Alghamdi, Fahad Mohammed G (2025) TACKLING THE OBESITY CRISIS – AN ANALYSIS INTO POLICIES ON OBESITY IN THE UK BETWEEN 2007 TO 2017; APPLYING KINGDON’S MULTIPLE STREAMS APPROACH AND LUKES’ THREE DIMENSIONS OF POWER. PhD thesis, University of York.
Abstract
Obesity has been a consistent public health concern in the United Kingdom with rising prevalence rates between 2007 and 2017. While its health and economic impacts have been recognised across the political and scientific spectrum, policy responses have been patchy and narrow in scope. This thesis seeks to explore how ideological narratives, political economies and power asymmetries informed obesity policy in the UK, using the development and implementation of the Soft Drinks Industry Levy (SDIL) as the primary case study. Based on Kingdon’s Multiple Streams Approach (MSA) and Lukes’ Three Dimensions of Power, the analysis seeks to understand how framing processes, stakeholder alliances, and institutional dynamics constrained or enabled structural interventions. For the study, a qualitative research design was used comprising two methodological strands. First, semi-structured interviews were carried out with three senior policy actors, who were purposely sampled due to their direct involvement within UK obesity policymaking processes. Using NVivo software, interview data were thematically analysed to identify narrative patterns across six/main and twelve/sub themes. Second, a documentary content study was performed. This involved content and discourse analysis to assess the framing of obesity, regulatory omissions and industry influence within the three streams of problem, policy and politics.

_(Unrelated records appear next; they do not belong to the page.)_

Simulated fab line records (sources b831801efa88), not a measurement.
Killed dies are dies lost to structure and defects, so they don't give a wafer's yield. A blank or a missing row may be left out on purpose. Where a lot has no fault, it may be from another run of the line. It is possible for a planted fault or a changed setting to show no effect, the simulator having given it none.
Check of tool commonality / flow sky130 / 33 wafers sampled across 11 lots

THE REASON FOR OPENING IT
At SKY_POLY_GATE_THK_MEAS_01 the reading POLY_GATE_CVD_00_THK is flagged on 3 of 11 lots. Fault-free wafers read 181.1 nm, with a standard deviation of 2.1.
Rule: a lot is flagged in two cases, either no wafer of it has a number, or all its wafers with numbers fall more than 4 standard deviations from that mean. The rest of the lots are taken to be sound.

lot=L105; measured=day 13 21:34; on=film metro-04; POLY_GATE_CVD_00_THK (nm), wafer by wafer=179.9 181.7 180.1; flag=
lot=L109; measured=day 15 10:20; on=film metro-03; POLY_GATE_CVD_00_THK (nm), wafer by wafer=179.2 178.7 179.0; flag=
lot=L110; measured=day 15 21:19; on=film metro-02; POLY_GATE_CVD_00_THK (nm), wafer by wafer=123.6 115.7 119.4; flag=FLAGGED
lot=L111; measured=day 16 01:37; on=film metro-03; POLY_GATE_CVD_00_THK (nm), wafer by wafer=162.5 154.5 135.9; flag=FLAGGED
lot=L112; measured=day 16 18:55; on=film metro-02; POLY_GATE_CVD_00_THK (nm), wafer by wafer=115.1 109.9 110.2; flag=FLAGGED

The analysis identified six main themes and twelve subthemes in UK obesity policy from 2007 to 2017. Parliamentary records showed that 71% of the discourse painted obesity as an individual issue while only 29% accounted for structural causes. Industry sway was strong, resulting in only a 3% sugar reduction when the policies were voluntary, compared to a 44% reduction when policies were implemented by law through the SDIL. These include political-economic determinants, tensions between industrialisation and advocacy, implementation opacity, ideological framings, bureaucratic inertia, and unintended political consequences. Interview data illustrated how “nanny state” rhetoric and neoliberal assumptions limited ambition. Collectively, the findings illustrate how the institutional complexity, competing narratives, and power asymmetries undermined substantive reform and prioritised tokenistic policy gestures.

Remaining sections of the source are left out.